- The Washington Times - Friday, December 23, 2005

ROME — An Italian judge has issued European arrest warrants for 22 purported CIA operatives wanted for the kidnapping of an Egyptian cleric, a prosecutor said yesterday.

Prosecutor Armando Spataro said the warrants allowed for the arrest of the suspects in any of the 25 European Union member countries. Italy issued warrants for the arrest of the 22 suspects within its own borders earlier this month.

Prosecutors are seeking the suspects’ extradition for their purported involvement in the abduction of Osama Moustafa Hassan Nasr from a Milan street in February 2003.

The suspects are all described as U.S. citizens.

Prosecutors have identified one of them as Robert Seldon Lady, a former CIA station chief in Milan who has since returned to the United States.

The whereabouts of the others are unknown. Mr. Lady’s attorney, Daria Pesce, said the new warrants meant the operatives could no longer travel to Europe without risking arrest.

“That’s the only problem,” she said in a telephone interview.

Italian Justice Minister Roberto Castelli has sought more court documentation on the case before deciding whether to forward an extradition request to Washington, Mr. Spataro said.

Prime Minister Silvio Berlusconi, a top U.S. ally, suggested earlier this week that the government may not push the request, saying, “I don’t think there is any basis in the case.”

Miss Pesce said that even if the extradition request was forwarded the United States would “never” allow the suspects to be extradited.

Miss Pesce previously sought to have the Italian arrest warrant for Mr. Lady revoked, contending that her client should be protected by diplomatic immunity.

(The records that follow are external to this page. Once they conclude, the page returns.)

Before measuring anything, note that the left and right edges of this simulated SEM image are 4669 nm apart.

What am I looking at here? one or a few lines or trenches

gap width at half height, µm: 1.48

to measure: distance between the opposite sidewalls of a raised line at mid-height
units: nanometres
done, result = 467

That appeal was turned down by a Milan judge, who said Mr. Lady lost his immunity when he left his post in 2004, and that consular officials could be prosecuted for grave crimes in any case.

Prosecutors say Mr. Nasr, a cleric thought to belong to an Islamic terror group, was flown from Italy to a military base in Germany before being put on a flight to Egypt, where he was tortured.

The abduction was purportedly part of the CIA’s “extraordinary rendition” program, in which terrorism suspects are transferred to third countries without court approval.

Prosecutors say the abduction was a serious violation of Italian sovereignty that has hindered Italian terrorism investigations.

The Italian government has vigorously denied any prior knowledge of the abduction and U.S. authorities have consistently declined to comment. A CIA spokesman declined to comment on the warrants yesterday.

In Washington, State Department spokesman Adam Ereli also declined comment on the warrants.

However, he said Secretary of State Condoleezza Rice “has made it clear that, without speaking to the specifics of these cases, whatever we do is fully respectful of the sovereignty of our partners.”

Several European countries are investigating claims that the CIA shipped prisoners through European airports to secret detention centers, in breach of international and national laws.

Earlier this month, Mr. Berlusconi said Italy had no evidence of illegal CIA activity on its territory.